Testing Differences in Means

The basic principles of hypothesis testing.

Kris Sankaran true
09-16-2021

Readings 2.4, Rmarkdown

  1. Statistics is about making general conclusions based on specific evidence. One approach is based on hypothesis testing: we have a theory about the general (a null hypothesis), and we want to see whether our specific sample is consistent with that theory. This philosophy is made quantitative by following a standard recipe,
    • Pose a null hypothesis about the world
    • Define a test statistic that should detect departures from that null hypothesis
    • Determine a reference distribution for that test statistic
    • Compute the test statistic on your data, and see if it’s plausibly a draw from your reference distribution

  1. Proceeding in this way, there are a few types of error
Tested rejected Test didn’t reject
Null is true False alarm Correct
Null is false Correct Missed detection
  1. \(p\)-values. “Rejected” or “Not rejected” is only a very coarse description of how the data conforms to a theory. \(p\)-values give a measure of the degree of (im)plausibility of a test statistic under a given null hypothesis. The specific measure of plausibility will depend on the form of the test – we will see a specific example in the next set of notes.

Two Sample t-test

  1. Motivating example: You have two ways of making concrete mortar. Is one stronger than the other? By default, you think they are equally strong. We can denote this (the null hypothesis) by,
\[ H_0: \mu_1 = \mu_2 \]

The alternative hypothesis is that the strengths are not equal,

\[ H_1: \mu_1 \neq \mu_2 \]

  1. Our test statistic for detecting departures from this null will be,

\[ t_0 := \frac{\bar{y}_1 - \bar{y}_2}{S_p \sqrt{\frac{1}{n_1} + \frac{1}{n_2}}} \] where we define the pooled standard deviation by,

\[ S^2_p = \frac{\left(n_1 - 1\right)S_1^2 + \left(n_2 - 1\right)S_2^2}{n_1 + n_2 -2} \] and \(S_1\) and \(S_2\) are the usual standard deviations for each group individually. (consider what happens when \(n_1 = n_2 = n\))

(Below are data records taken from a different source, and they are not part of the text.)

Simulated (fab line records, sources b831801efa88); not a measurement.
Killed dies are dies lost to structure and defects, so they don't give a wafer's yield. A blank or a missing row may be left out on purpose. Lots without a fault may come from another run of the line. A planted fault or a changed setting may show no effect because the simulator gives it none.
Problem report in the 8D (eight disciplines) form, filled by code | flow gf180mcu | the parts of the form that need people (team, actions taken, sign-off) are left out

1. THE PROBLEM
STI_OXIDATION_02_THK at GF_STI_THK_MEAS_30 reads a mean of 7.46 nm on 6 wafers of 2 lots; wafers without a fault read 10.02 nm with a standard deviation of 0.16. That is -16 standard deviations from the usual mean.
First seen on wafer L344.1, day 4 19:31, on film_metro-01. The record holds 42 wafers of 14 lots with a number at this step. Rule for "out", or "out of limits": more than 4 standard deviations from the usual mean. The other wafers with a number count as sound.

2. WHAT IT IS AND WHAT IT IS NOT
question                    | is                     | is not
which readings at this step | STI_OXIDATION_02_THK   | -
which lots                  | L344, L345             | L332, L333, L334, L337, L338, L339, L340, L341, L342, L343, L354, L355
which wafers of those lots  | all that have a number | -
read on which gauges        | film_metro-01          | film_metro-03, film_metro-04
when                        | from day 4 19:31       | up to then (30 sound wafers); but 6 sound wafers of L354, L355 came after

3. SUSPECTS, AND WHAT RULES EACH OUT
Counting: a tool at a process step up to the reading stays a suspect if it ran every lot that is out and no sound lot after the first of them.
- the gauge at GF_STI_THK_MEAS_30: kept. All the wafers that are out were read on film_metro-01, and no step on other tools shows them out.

  1. Under the null hypothesis, this is a ratio between a standard normal and chi-square, so \(t_0\) is \(t\)-distributed with \(n_1 + n_2 - 2\) d.f. This gives reference distribution under the null.

Confidence intervals

  1. Instead of thinking we know the mean and trying to reject it, why don’t we try to directly estimate it (with an error bar)? A 95% confidence interval is an interval \([L, U]\) satisfying,

\[ \mathbf{P}\left(\theta \in \left[L, U\right]\right) = 0.95 \]

  1. The randomness here is in \(L\) and \(U\). If we were being more formal, we would write those as functions of the (random) sample,

\[ \left[L\left(y_1, \dots, y_n\right), U\left(y_1, \dots, y_n\right)\right] \]

  1. To construct one for the two sample test, recall that, based on the \(t\)-distribution characterization from the probability-review lecture,

\[ P\left(\frac{\left(\bar{y}_1 - \bar{y}_2\right) - \left(\mu_1 - \mu_2\right)}{S_p\sqrt{\frac{2}{n}}} \in \left[t_{0.025, 2\left(n - 1\right)}, t_{0.975, 2\left(n - 1\right)}\right] \right) = 0.95 \]

To simplify the algebra, let

\[ T\left(y\right) := \bar{y}_1 - \bar{y}_2 \\ \theta := \mu_1 - \mu_2 \\ \hat{\sigma} := S_p\sqrt{\frac{2}{n}} \\ t_{0.025, 2\left(n - 1\right)} := t_{\text{left}} \\ t_{0.975, 2\left(n - 1\right)} := t_{\text{right}} \] so that the above expression reduces to,

\[ \mathbf{P}\left(\frac{T\left(y\right) - \theta}{\hat{\sigma}} \in \left[t_{\text{left}}, t_{\text{right}}\right]\right) = 0.95 \]

  1. Now, if we rearrange terms, we find

\[ \mathbf{P}\left(\theta \in \left[T\left(y\right) - \hat{\sigma}t_{\text{right}}, T\left(y\right) - \hat{\sigma}t_{\text{left}}\right]\right) = 0.95 \] We can use the fact that \(t_{\text{left}} = -t_{\text{right}}\) to simplify the expression further to

\[ \mathbf{P}\left(\theta \in \left[T\left(y\right) - \hat{\sigma}t_{\text{right}}, T\left(y\right) + \hat{\sigma}t_{\text{right}}\right]\right) = 0.95 \] This is exactly the property that a confidence interval has to satisfy. Plugging in the original expressions gives the confidence interval for the difference in means, assuming shared variance.